New Models is an ongoing series that highlights galleries innovating beyond the traditional ways of exhibiting and selling art in the primary market. From forward-thinking collaborative initiatives to novel uses of technology, the concepts it unpacks prove that there are more paths to success and sustainability as an art dealer than the default settings.
When Tatiana Cheneviere was working as a sales representative at Gagosian in London, she started feeling that something was amiss. As the ultra-contemporary category continued to boom, younger artists were becoming increasingly caught up in market dynamics around their work before they could find a rhythm in their practice. Speed was essential for collectors to get the works they were after, and for galleries, who were keen to oblige. “Things were moving very quickly, particularly for young emerging artists. And they felt that they were lacking context around their work—a wider sense of what they do,” she said. “That’s lost on them because of the pace of everything at the moment.”

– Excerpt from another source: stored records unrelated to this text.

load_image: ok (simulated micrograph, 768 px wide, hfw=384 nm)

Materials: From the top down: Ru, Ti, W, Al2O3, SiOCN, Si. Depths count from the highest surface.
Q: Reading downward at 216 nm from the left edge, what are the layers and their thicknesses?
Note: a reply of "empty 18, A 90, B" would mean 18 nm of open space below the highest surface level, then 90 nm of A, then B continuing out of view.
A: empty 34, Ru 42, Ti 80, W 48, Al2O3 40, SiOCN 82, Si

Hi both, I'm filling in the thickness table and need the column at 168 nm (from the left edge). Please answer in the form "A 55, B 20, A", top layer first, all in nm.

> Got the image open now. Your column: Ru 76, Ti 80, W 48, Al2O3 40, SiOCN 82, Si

Social media, she noted, has been exacerbating this tendency; Instagram’s image-first layout privileges certain types of work over others and encourages artists to promote one side of their practice. “It’s a very surface-level interaction,” she said. “I had to find a way to feed that information to people in a way that benefited them and the artist,” she said. Cheneviere’s gallery, Pipeline Contemporary, which opened during Frieze in October 2022, hopes to combat these dynamics by slowing down the process of discovering young artists.
Her solution is to split her Fitzrovia, London, space between two artists at a time. The first, larger space, is for an artist’s main show; the second, smaller room at the back, is for the artist whose work will be next in the program or “in the pipeline,” as one might say. So far, she has shown young artists such as painter Tommy Harrison and Ghanaian multidisciplinary artist Emmanuel Awuni. Each has their turn in the smaller room before their exhibition in the main space opens; the smaller work is an opportunity for an artist to show something they’d like to draw more attention to, even though it may not be for sale.
“It’s like a trailer,” Cheneviere said. “Each artist has approached it really differently. I think it brings them closer to that relationship with the collector, because the collector really understands what the artist would like to say.” While larger galleries often have private viewing rooms or smaller off-site spaces to show one-off works, it’s rare for an emerging gallery to build a space into its program for collectors to get a “sneak peek” of an artist’s practice. Rarer still is it that what is shown is directed by the artist, rather than as a commercial initiative.
These are turbulent times to be starting a new gallery, especially one paying central London rents, with post-Brexit bureaucracy dissuading collectors from the U.K. capital. And Cheneviere admitted that it took “a certain amount of recklessness and courage” to leave a mega-gallery like Gagosian to go independent. “Most importantly though, I never felt that I was abandoning the mega gallery, it is still a big part of my thinking and approach,” she added. She found encouragement via colleagues taking a similar path, citing galleries Alice Black, Sapling, and The Artist Room as inspirations. There have also been more emerging galleries setting up shop in central London, she notes, such as Castor and Brooke Benington.
When Cheneviere showed me around the space on Zoom at the end of last year, Pipeline was showing a pencil drawing of a mythical ogre, installed above a pile of soil, by Gabriel Kidd, whose exhibition in the main space opened January 8. Cheneviere purposely chooses artists whose works have nothing to do with each other, yet connections always seem to unfurl between the artists on show: Emmanuel Awuni, for example whose multidisciplinary practice was on show in the main space, presented work about the legend of David and Goliath.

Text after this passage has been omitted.